How does he plan to do this? By kidnapping the minister’s daughter, Valentina [Natalya Rudakova]. How does keep the minister from finding her and thwarting his plan? Yup. By hiring Frank to take a package from just outside Marseilles to Budapest. Frank thinks the package is the bag in his trunk – but only for about as long as it takes to realize that she shares the same booby trap as him – a bracelet that will blow them up real good if they venture more than seventy-five feet from the car.
Director Olivier Megaton [there’s a good story behind the pseudonym – look it up online] brings a fresh zing to the franchise. His film has more of a staccato rhythm than its predecessors, and the bottom to the score literally rattles the theater. Cory Yuen returns to choreography the martial arts mayhem and gives us a look at why Frank’s wardrobe is so important to him.

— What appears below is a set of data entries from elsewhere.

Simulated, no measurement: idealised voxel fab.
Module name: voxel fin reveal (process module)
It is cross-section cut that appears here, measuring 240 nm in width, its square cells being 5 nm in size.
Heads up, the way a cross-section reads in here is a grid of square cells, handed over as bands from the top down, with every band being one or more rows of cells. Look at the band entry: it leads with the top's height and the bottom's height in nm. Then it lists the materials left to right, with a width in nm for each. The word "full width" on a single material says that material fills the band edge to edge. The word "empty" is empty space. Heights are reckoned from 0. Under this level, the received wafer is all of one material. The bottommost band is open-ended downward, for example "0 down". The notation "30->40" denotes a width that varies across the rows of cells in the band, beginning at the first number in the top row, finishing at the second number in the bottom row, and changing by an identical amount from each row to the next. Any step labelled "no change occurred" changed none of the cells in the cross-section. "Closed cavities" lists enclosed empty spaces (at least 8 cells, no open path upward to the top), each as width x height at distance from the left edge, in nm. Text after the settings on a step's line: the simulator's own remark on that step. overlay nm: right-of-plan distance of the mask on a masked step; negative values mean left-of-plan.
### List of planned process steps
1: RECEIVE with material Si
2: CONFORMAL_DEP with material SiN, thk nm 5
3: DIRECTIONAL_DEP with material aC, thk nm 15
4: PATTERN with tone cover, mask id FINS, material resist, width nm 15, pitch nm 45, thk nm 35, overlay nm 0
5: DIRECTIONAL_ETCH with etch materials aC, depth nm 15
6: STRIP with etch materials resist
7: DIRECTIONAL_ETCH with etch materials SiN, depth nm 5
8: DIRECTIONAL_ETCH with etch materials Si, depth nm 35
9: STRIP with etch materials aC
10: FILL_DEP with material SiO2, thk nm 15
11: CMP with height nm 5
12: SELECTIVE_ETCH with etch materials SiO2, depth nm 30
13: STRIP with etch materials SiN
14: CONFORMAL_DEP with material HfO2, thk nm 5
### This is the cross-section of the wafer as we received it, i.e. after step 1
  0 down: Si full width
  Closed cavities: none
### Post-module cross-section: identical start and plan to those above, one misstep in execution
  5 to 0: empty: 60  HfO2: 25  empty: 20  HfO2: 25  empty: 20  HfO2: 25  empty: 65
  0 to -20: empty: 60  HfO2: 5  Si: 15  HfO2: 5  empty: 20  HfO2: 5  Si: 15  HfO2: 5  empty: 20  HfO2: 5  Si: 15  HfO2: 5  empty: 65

Also as usual, stuff does blow up real good – just not Frank or Valentina. The special effects work is bigger and, and yet more delicately placed [in terms of timing], fuelling Megaton’s rhythms as much as Yuen’s fight sequences. Frank remains rather droll, looking more inconvenienced by his opponents than any danger – until he does finally catch up with Johnson, of course.
By limiting Frank to a set distance from his, Megaton and scriptwriters Luc Besson and Robert Kamen create a situation where Frank has to be even more creative in the way he handles problems – and it’s Statham’s wry presence that helps the audience to buy into the conceit. In Transporter 3, we get a purely fun flick to offset all the mawkish holiday movies and serious awards bait. It’s not brilliant, but better-than-average, propulsive fun has its place.